Microsoft enhances Employee Giving Program to raise next billion for nonprofits

The following post is from Lisa Brummel, Chief People Officer at Microsoft.


(From left to right) Microsoft employees Vatsala Isaac, Kendall McElliott, Rachel Ash and Gilmere Vieira at the company’s 5K Run/Walk, an annual Employee Giving Campaign tradition.

It’s been a busy autumn at Microsoft. When I watch the buzz of activity across the company, I see creative people collaborating and moving toward a vision. Our people are equally passionate about contributing to their communities outside of Microsoft. This energy is on full display during October, our annual Employee Giving Campaign – a magical time of year for all of us.

Last year was a significant moment for the Employee Giving Program as we marked the 30th Employee Giving Campaign and the milestone of $1 billion raised for more than 31,000 nonprofits over those three decades (inclusive of corporate match). But we’re not done.

This year, we enhanced the Employee Giving Program to make a bigger impact: we increased the matching funds available to each employee to $15,000 (up from $12,000 in previous years), and we’re helping newly-hired Microsoft employees kick off their giving through a $50 donation to their nonprofit of choice. We’re on track to beat last year’s number, driven by our motivation to support nonprofits in making the world a better place.

As October comes to a close, so do the more than 300 Giving events that occurred throughout the month. We ran, jogged or strolled at the 5K. We raised funds in a relay across time zones with our international colleagues through the 24-Hour Global Give & Go – and one Microsoft employee even ran around campus for the full 24 hours to raise money for the Sankara Eye Foundation. We “flocked” colleagues’ offices with flamingos, set up dunk tanks and held bake sales. We contributed recipes from around the world to the award-winning Microsoft Cookbook to benefit FareStart. We bid on auction items such as breakfast at the Woodland Park Zoo with the twin sloth bear cubs, running the scoreboard at a Mariner’s game, and renaming Microsoft Way – a source of local media intrigue – to benefit Washington State Opportunity Scholarship and United Way of King County.
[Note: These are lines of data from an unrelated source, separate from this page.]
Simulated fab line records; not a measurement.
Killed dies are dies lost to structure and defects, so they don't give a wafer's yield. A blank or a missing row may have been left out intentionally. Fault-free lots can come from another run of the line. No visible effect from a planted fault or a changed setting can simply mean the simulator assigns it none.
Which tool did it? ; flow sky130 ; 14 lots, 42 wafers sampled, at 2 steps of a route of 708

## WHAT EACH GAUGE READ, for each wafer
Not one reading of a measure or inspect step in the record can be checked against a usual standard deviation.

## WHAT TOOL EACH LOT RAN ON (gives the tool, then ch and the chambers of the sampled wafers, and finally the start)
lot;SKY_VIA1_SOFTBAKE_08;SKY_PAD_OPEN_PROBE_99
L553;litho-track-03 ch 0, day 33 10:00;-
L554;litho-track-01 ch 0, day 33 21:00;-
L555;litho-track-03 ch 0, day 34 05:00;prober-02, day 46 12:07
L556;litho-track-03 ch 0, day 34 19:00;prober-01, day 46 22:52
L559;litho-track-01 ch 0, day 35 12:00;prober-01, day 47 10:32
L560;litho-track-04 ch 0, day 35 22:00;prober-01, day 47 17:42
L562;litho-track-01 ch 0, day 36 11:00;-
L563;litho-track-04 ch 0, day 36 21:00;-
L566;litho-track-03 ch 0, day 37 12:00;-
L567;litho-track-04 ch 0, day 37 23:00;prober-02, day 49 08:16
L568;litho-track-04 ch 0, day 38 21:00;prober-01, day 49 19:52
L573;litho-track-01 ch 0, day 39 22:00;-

I am not alone in observing the generosity of Microsoft employees. This month, the company received two reputation-based honors. Consulting firm Performance Inspired surveyed nearly 5,000 consumers to discover America’s Most Inspiring Company, and consulting firm Reputation Institute invited 55,000 consumers across 15 markets to identify the Companies with the Best CSR Reputations. Microsoft received the top ranking in both surveys, with consumers applauding the company’s long-standing legacy of giving to the community through employee-driven and corporate philanthropy.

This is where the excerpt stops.